The events and data of recent weeks make us want to err on the side of caution.

Our Asset Allocation Committee’s quarterly Outlook will come out this week, and the headline is that members see a return to “two-tier growth.”

The last time we used this phrase was in the middle of 2018, when tax and fiscal stimulus propelled a faster rate of growth in the U.S. relative to the rest of the world. Once again, we believe the U.S. is experiencing better growth than other developed countries. This time, however, we expect U.S. growth to stabilize at a modest level of around 2%, diverging from Europe, Japan and parts of the emerging world as they endure a sharp manufacturing slowdown.

The U.S. Holding Fast

Since the Committee met in late September, economic releases have reinforced the theme.

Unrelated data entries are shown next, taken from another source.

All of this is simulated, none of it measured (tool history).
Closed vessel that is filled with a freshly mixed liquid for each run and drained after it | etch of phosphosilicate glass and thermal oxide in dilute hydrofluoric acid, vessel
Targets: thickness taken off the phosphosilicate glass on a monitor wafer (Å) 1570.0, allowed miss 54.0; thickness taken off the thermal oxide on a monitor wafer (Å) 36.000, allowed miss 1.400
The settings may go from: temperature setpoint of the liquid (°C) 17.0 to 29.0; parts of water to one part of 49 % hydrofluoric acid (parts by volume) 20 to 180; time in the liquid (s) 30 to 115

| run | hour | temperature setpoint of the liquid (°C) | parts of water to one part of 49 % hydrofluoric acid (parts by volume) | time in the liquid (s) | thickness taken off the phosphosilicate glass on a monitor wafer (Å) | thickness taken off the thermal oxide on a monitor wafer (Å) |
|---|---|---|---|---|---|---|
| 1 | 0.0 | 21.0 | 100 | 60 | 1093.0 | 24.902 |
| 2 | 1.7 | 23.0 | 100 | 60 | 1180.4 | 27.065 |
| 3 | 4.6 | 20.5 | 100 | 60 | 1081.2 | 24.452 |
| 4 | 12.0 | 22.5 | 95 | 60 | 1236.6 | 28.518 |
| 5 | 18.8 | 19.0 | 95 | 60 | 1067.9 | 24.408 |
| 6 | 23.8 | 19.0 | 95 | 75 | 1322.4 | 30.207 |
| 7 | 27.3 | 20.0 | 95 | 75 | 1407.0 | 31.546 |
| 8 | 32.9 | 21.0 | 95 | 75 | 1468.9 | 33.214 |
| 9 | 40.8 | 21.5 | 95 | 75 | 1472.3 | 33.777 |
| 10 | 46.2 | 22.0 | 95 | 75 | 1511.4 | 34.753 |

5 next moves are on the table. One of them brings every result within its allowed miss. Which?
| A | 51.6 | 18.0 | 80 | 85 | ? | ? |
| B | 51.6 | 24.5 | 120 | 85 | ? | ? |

The Markit Eurozone Manufacturing Purchasing Managers’ Index (PMI) data for September showed the sector in a meaningful contraction, taking us back to the dark days of 2011 – 12, when jobs were cut at the fastest rate in more than six years.

A week later, we learned that Germany’s factory orders had declined again in August. That raised fears of a technical recession at the heart of Europe after Germany posted negative GDP growth in the second quarter of the year.

Things look to be on a surer footing in the U.S., even if the picture is far from rosy.

The U.S. manufacturing index reading for September from the Institute for Supply Management (ISM) was shockingly poor. The survey panel for that index, however, is tilted toward large, multinational companies. By contrast, the more domestically sensitive Markit U.S. Manufacturing PMI showed a marked recovery from the 10-year low that we saw in August. A mixed, “Goldilocks” non-farm payrolls report a few days later confirmed the impression of an unspectacular but steady economic path forward.

Overall, the underlying story is the U.S. is holding fast while the rest of the globe endures a worsening slowdown.

Amplified Volatility

Accordingly, the Asset Allocation Committee upgraded its view on U.S. markets versus the rest of the world’s—but that regional preference should be taken in the context of a negative overall view on global equities. We do not currently anticipate a U.S. or global recession before the end of 2020, but the background of slowing global growth, seemingly full equity valuations and $15 trillion of bonds trading with negative yields make it difficult to take a positive view on any major asset class.

From a fundamental standpoint, upside in equities will require either significant multiple expansion or an uptick in global growth that works its way into earnings. The coming earnings season is expected to report a year-over-year decline and only modest year-to-date growth, however, and few expect much better next year.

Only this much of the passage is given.